Book Review Part 3: Jane Jacobs' "The Death and Life of Great American Cities"
Part 3: Diversity = vitality
Here it is. The last part of Jane Jacobs’ magnum opus. Get yourself comfortable, grab a cup of coffee (or glass of wine), and let’s get into it.
Conditions for City Diversity
For Jacobs, the most important question about planning cities is: “How can cities generate enough mixture of uses— enough diversity— throughout enough of their territories, to sustain their own civilization?”
Just because a city exists doesn’t mean an exciting city life will develop. There can be districts or even entire cities where there is no urban vitality. She lists four generators of city vitality. All four must exist in combination for it to occur.
1. Mixture of uses
The neighborhood (or district) must serve more than one primary function; preferably more than two.
These must insure the presence of people who go outdoors on different schedules and for different purposes, but who are able to use many facilities in common. Residents, workers and visitors to the neighborhoods support a variety of commerces and services that make the neighborhood interesting and alive.
Let’s say we have a downtown that is mostly office buildings. That area won’t have a vibrant city life because most activities will occur around the schedule of office workers. The place will be barren by 7 pm and during most of the day except, perhaps, at lunch hour.
Now think of downtowns that are vibrant. They still have a lot of office space, sure, but they also have other uses, like hotels, apartments, cultural institutions (i.e. theaters and museums), parks, and lots of shops. Thanks to that, we have tourists exploring the area, residents going on errands, friends drinking at a bar, families walking their dogs… The district is filled with people at all hours that supports the myriad of businesses and services that eventually sprout.
2. Short blocks
Opportunities to turn corner must be frequent if we want a city to remain interesting. Long streets feel oppressive for pedestrians, especially if they’re large or have a lot of cars. They need visual interruptions, cutting off the indefinite distant view.
Short blocks provide intense street use by giving a hint of enclosure and entity. This is very difficult to find in a very strict grid system (New York being an exception for the sheer density of people and commerce).
Madrid’s city center is a great example of the enclosure and interestingness that short blocks provide. The different paths people can take mean that commerce can be dispersed throughout the neighborhood. And when the streets meet with their irregular patterns, they create lovely, lively plazas.
3. Buildings of varying age, condition and style
Having different styles of buildings adds more charm to a city. Overly ordered, homogeneous neighborhoods feel boring.

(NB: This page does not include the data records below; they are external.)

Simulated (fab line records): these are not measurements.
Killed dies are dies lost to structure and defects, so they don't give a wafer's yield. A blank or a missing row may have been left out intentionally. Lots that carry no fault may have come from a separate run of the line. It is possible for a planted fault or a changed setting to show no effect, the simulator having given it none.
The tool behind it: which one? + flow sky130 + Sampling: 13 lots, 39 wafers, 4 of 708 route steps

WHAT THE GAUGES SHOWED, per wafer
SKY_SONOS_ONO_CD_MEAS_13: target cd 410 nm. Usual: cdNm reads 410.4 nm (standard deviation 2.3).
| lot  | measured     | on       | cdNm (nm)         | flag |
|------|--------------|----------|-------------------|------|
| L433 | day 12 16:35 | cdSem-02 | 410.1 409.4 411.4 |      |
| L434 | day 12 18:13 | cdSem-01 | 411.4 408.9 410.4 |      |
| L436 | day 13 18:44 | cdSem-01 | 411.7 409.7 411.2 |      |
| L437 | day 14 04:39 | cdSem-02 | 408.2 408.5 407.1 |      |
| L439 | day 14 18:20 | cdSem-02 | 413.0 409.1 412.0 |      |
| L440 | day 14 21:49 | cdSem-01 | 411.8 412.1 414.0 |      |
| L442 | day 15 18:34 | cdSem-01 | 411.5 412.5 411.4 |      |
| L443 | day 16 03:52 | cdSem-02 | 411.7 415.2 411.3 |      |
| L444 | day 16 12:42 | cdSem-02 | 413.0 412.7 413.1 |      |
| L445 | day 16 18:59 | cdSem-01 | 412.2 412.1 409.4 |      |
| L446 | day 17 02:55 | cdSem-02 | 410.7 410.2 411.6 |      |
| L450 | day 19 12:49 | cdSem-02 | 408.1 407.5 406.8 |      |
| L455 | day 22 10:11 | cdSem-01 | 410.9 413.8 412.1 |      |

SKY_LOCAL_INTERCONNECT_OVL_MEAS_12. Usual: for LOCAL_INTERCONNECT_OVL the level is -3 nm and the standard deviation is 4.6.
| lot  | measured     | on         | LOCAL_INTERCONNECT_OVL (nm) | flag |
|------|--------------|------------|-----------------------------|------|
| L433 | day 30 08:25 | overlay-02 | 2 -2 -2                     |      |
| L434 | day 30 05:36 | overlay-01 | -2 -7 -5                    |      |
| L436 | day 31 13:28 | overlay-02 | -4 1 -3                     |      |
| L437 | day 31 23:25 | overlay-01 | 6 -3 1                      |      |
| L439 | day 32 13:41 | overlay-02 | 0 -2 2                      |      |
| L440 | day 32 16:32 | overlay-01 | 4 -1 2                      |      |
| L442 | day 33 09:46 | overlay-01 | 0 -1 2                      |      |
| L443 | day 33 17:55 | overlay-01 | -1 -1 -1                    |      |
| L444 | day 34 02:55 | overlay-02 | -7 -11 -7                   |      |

There are many ways in which a city becomes more interesting when using their older buildings instead of discarding them. Historic buildings can be repurposed to offer different uses while retaining their authenticity. An old warehouse can become a market with loft apartments (like Atlanta’s Ponce City Market). A bunker can become an art gallery (like Berlin’s Sammlung Boros). The possibilities are endless.
Buildings with varying condition are especially important. An old building that is not in pristine condition offers cheaper rent for its residents and shops. That means that a greater diversity of people can live in the neighborhood.
4. Dense concentration of people
There must be a sufficiently dense concentration of people for a city to operate well. I think it is the sine qua non condition for everything else. Without density there is no diversity of people, of commerce and of architecture. Public transport cannot function properly and people need to rely on cars. Shops and restaurants cannot afford to be spread out and need to be grouped together (probably the biggest reason for strip malls in the US). Businesses offering niche services and products cannot exist when there’s not enough people to build their consumer base.
You can see this lack of density in so many cities in the US and Canada. Places like Houston, Dallas, Miami, northern Toronto. These are big cities in terms of population but they are so spread out that pretty much everyone needs a car. And we know what happens. With the car comes the car infrastructure: freeways and highways and huge parking lots and strip malls. Some interestingness might be found in smaller streets inside historic neighborhoods and downtowns but cannot be sustained through large areas.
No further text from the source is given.